Detailed Power Consumption and Overclocking
For power consumption measurements, we are still using the methodology that helped us discover the power draw issues of the RX 480 back in 2016.
Our testing involves the use of a National Instruments data acquisition device, which is intercepting the power being sent through the PCI Express bus (12V and 3.3V) as well as the ATX power connectors (12V) before they go to the graphics card and are directly measuring power draw.
On the game side, we are continuing to use Metro: Last Light for power measurement, given its history of being particularly taxing on GPUs in 4K.
In total power consumption, the RTX 2070 is nearly identical to the GTX 1080. The closest AMD competitor performance wise, the RX Vega 64, comes in at almost 100W more power than the two NVIDIA-based cards.
Taking a look at the power breakdown by connector, we can see the majority of this 170W is coming from the 8-pin PCI Express power connector with rest being provided through the 12V rail on the PCI Express slot. The 3.3V rail from the PCI Express slot is not used, as in the other Turing-based GPUs.
Using the latest beta version of EVGA's Precision X1 software, we put the EVGA RTX 2070 Black Edition through some quick overclocking testing.
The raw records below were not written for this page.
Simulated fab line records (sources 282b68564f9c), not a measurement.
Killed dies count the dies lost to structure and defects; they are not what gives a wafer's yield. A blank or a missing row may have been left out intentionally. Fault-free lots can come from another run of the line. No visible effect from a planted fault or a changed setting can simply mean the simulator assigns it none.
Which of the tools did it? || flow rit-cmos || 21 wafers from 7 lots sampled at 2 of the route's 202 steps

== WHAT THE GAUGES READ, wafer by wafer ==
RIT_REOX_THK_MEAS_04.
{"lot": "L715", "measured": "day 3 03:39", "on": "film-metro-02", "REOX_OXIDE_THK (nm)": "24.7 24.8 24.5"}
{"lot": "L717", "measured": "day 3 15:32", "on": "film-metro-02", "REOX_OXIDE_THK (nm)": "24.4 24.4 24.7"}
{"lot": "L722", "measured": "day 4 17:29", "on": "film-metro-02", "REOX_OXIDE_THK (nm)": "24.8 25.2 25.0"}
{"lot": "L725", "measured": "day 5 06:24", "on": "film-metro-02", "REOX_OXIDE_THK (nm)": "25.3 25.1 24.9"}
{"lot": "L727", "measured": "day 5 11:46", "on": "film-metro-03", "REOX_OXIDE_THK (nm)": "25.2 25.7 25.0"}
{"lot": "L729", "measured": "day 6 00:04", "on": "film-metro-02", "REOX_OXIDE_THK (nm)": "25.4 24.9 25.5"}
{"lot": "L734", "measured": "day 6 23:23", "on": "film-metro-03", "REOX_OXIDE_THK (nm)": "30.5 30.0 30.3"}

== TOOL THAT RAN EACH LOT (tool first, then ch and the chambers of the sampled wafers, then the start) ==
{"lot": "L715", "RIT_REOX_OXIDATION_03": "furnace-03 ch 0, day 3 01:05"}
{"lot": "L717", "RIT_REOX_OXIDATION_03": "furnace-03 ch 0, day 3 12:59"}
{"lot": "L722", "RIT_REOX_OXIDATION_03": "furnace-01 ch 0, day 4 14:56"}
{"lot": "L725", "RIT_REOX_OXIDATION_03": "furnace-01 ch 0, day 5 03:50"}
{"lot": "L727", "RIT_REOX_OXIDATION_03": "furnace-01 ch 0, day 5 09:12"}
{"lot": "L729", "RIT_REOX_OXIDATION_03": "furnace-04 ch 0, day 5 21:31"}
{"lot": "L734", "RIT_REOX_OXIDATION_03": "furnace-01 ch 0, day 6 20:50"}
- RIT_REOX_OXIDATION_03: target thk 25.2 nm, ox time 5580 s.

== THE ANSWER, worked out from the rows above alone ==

In its stock configuration, the EVGA RTX 2070 Black Edition stabilizes at a clock speed around 1760 MHz, with temperatures staying just under 60C.
With a quick run through NVIDIA Scanner and an increase to the maximum available power target, we were able to achieve a clock speed increase of almost 200 MHz, to around 1950 MHz overall. Temperatures increased a few degrees but stayed right around the 60C mark.
It appears that as with the other Turing-based GPUs, the overclocking limit is caused by the inability to apply more voltage, and not temperature based.